The Arlington County Board is considering the passage of Airbnb regulations as early as December. The regulations leave a lot of unanswered questions, and here are just a few.
Should Arlington keep the requirement that the location must be the primary residence of the owner? Why couldn’t the owner of a rental unit use Airbnb to fill an empty space temporarily while he was waiting for a long-term renter?
Should Arlington keep the requirement that a homeowner obtain a business license for using Airbnb and should there be a minimum threshold a homeowner must meet before the regulations apply? What if someone just wants to use Airbnb to rent their home out for the Presidential Inauguration or the one week a year they are on vacation? Do we need to force them to abide by the same rules as someone who wants to rent a home four months out of the year?
And how does Arlington County plan to actually enforce the regulations once passed?
But maybe the biggest question is, why the rush to do it now?
Like it or not, Virginia is a Dillon Rule state. And all indications are the General Assembly will address the issue of Airbnb regulation in the 2017 session. The first attempt earlier this year did not result in a final legislative vehicle, but much work has been done on the issue in the intervening months. Since the General Assembly regulation would almost certainly pre-empt any Arlington rules, it could create massive confusion for Airbnb owners who would have to comply with two different sets of rules just months apart.
It is also unlikely that county staff has fully digested the implications of the successful Nashville lawsuit, which struck down the Airbnb regulations in that city in late October. And it’s not just Nashville facing lawsuits.
New York, which is imposing $7500 fines for violations of its regulations, is being sued. Chicago is being sued for an ordinance that among other things, says an Airbnb owner’s residence can be searched at any time without a warrant. San Francisco and other cities are facing lawsuits as well.
Arlington could learn something about what the courts will allow when it comes to regulating these private homeowners, who on average are earning just a few thousand dollars each year. And Arlington could save taxpayers the time and money used to defend itself against a lawsuit.

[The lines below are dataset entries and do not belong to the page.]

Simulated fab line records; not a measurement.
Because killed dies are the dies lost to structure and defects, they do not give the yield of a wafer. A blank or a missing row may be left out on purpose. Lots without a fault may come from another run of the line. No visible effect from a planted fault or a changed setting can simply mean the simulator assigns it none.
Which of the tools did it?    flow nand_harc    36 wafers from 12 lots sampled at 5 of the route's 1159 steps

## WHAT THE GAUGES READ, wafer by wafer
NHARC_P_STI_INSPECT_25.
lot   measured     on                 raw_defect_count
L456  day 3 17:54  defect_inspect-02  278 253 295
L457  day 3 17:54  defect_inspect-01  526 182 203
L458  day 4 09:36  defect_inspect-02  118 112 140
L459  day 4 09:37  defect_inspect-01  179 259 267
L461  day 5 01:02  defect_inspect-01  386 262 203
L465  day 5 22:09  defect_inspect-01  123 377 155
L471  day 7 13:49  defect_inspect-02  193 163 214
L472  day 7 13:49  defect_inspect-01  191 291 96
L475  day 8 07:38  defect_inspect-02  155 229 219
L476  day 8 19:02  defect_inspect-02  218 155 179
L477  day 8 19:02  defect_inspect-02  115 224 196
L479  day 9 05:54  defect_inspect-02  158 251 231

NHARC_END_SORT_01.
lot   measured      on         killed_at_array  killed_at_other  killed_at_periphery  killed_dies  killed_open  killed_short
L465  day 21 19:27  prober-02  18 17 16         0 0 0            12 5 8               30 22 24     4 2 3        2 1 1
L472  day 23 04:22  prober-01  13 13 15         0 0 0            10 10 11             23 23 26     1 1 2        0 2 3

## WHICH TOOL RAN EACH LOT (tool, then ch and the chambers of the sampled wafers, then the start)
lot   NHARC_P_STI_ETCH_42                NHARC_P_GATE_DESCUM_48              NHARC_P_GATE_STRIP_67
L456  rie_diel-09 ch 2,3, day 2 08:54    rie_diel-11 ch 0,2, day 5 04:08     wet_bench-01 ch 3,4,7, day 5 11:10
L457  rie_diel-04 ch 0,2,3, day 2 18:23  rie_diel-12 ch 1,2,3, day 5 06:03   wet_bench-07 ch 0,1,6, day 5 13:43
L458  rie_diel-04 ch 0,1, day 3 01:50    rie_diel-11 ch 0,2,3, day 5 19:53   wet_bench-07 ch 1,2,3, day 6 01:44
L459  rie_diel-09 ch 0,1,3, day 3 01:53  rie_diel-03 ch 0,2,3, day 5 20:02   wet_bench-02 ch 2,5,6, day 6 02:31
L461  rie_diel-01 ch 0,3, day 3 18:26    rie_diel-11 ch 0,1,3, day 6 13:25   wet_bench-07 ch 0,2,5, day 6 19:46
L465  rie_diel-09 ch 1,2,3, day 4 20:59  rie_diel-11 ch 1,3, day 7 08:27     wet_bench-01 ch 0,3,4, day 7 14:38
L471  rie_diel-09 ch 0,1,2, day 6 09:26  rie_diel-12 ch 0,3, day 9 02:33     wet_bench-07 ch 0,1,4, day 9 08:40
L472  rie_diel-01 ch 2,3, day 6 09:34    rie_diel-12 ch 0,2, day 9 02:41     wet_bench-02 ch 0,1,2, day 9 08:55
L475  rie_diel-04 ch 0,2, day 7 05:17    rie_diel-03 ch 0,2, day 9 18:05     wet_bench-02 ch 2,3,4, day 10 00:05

The emergence of the sharing economy should cause us to rethink our approach toward government regulations. Some may think Airbnb should not be regulated at all. Others may wish the regulations would go even farther.
But with all the uncertainty looming, Arlington would be well-served by taking this vote off the December agenda.
Mark Kelly is the chairman of the 8th District Republican Committee, a former Arlington GOP Chairman and two-time Republican candidate for Arlington County Board.